• Richard Newman is the winner of the Lexus 2040:  the Soul of Future Premium design programme, with “ALTO,” his vision for a personal flying vehicle
  •  Culmination of a project presented by Lexus and the Royal College of Art in London for postgraduate students at the RCA’s Intelligent Mobility Design Centre
  • Runners-up commendations for Zhenyu Kong creator of “Lexus #Units” and Ben Miller, for “Crucible”
  • Projects supported and assessed by a distinguished panel, including Lexus design leaders Ian Cartabiano and Lance Scott and Prof Dale Harrow and Dr Chris Thorpe of the RCA

A Lexus design challenge to envision how luxury mobility might evolve in the year 2040 has been won by “ALTO,” a radical concept for a personal, globe-like flying vehicle.

The work of young designer Richard Newman  was selected from among  six finalists in the Lexus 2040: the Soul of Future Premium programme. Presented by Lexus with the Royal College of Art (RCA) in London, the project challenged postgraduate students at the college’s Intelligent Mobility Design Centre (IMDC) to explore new vehicle architectures to meet changes in European city life and society and to re-imagine the role Lexus might play as a luxury mobility brand.
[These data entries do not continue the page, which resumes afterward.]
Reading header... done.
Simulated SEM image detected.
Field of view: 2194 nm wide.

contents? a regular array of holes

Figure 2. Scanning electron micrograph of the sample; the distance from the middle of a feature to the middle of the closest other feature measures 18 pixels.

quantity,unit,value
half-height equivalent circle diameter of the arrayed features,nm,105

“ALTO,” is a hydrogen-powered VTOL (vertical take-off and landing) vehicle, its pendant shape inspired by hot air balloons and plant terrariums. Newman looks to a future where technology will become so commonplace, it will no longer be considered a luxury; instead, people will value “celebration of the everyday” as premium experiences. He describes the vehicle as “jewellery in the sky – like a cloud’s earring,” with an exterior that can be personalised. The design’s functionality also allows for seamless docking onto the side of buildings.

“I wanted to create something that is quite challenging, that would raise a few eyebrows, but which would also make people smile,” said Richard, from Coventry, UK. “It proved to be quite an organic design process and the changes I needed to make became quite evident as the programme progressed, with the input from the Lexus designers.”

The six-month programme included mentoring and assessment sessions with Ian Cartabiano and Lance Scott, respectively President and Senior Manager at Lexus’ European design studio, ED2, together with Prof Dale Harrow, Chair of the IMDC, and Dr Chris Thorpe, the RCA’s Intelligent Mobility Head of Programme. They were joined on the judging panel by design author and commentator Nargess Banks and senior representatives from Lexus Europe to select the winner. 

The designers presented their work in person to the judges at a ceremony at the IMDC on 15 March. In addition to the winner, there were commendations for two runners-up:  Zhenyu Kong (China) for ”Lexus #Units” and Ben Miller (Canada) for “Crucible”.

Lexus #Units’ unique design takes its inspiration from the shape of coastal barriers. It is highly flexible and can reduce its footprint to adapt to narrow roads. The interior can be personalised using blockchain technology, so NFT artworks can be brought on a journey. Lexus #Units caters for Generation Alpha’s desire for diversity in self-expression, tapping into the popularity of social media for sharing of opinions and emotions. The vehicle can link to other vehicles and be used as a projector device, e.g. to join concerts or parties virtually.

The Crucible is a hydrogen-fuelled escape vehicle that divides itself to meet different use scenarios and contexts.  It separates the owned luxury cabin from the technology to create a service that is both carefree and personalised. The morphing interior can adapt to any configuration for seamless comfort and could even be put inside a house. Users could choose a different vehicle for weekdays and for weekends when they want to explore and meet others. In reference to Lexus design cues, Miller reinterpreted the Lexus spindle grille and created a light and airy vehicle that is easy to get in and out of, and that can be reclined for comfort.

Lance Scott said: “All the designers impressed us with their thinking, their ideation and the breadth of their imagination. What they produced was not just fantasy, but based on factual study of what ‘premium’ might mean in a future society, and they extrapolated this to create something very forward-thinking. With Richard Newman’s winning project, everything was well-thought-out and executed. His positive, optimistic view of the future of Lexus is very much what we want for our brand, something that can bring a smile to everyone’s face.” 

Prof Dale Harrow commented: “This has been a very rewarding project for everyone involved, and with Lexus we have been able to explore profound issues surrounding mobility in terms of future lifestyles and products. The results show how young designers are thinking deeply about mobility issues and bringing their day-to-day experiences to the project, from a wide range of cultural backgrounds.”

Etienne Plas, Senior Manager, Lexus Product Communications, said: “As a brand, we actively encourage and support the development of new design talent and thinking. This project has delivered intriguing and exciting new ideas about how Lexus might evolve as a brand to address changing mobility requirements and perceptions of what ‘premium’ means.”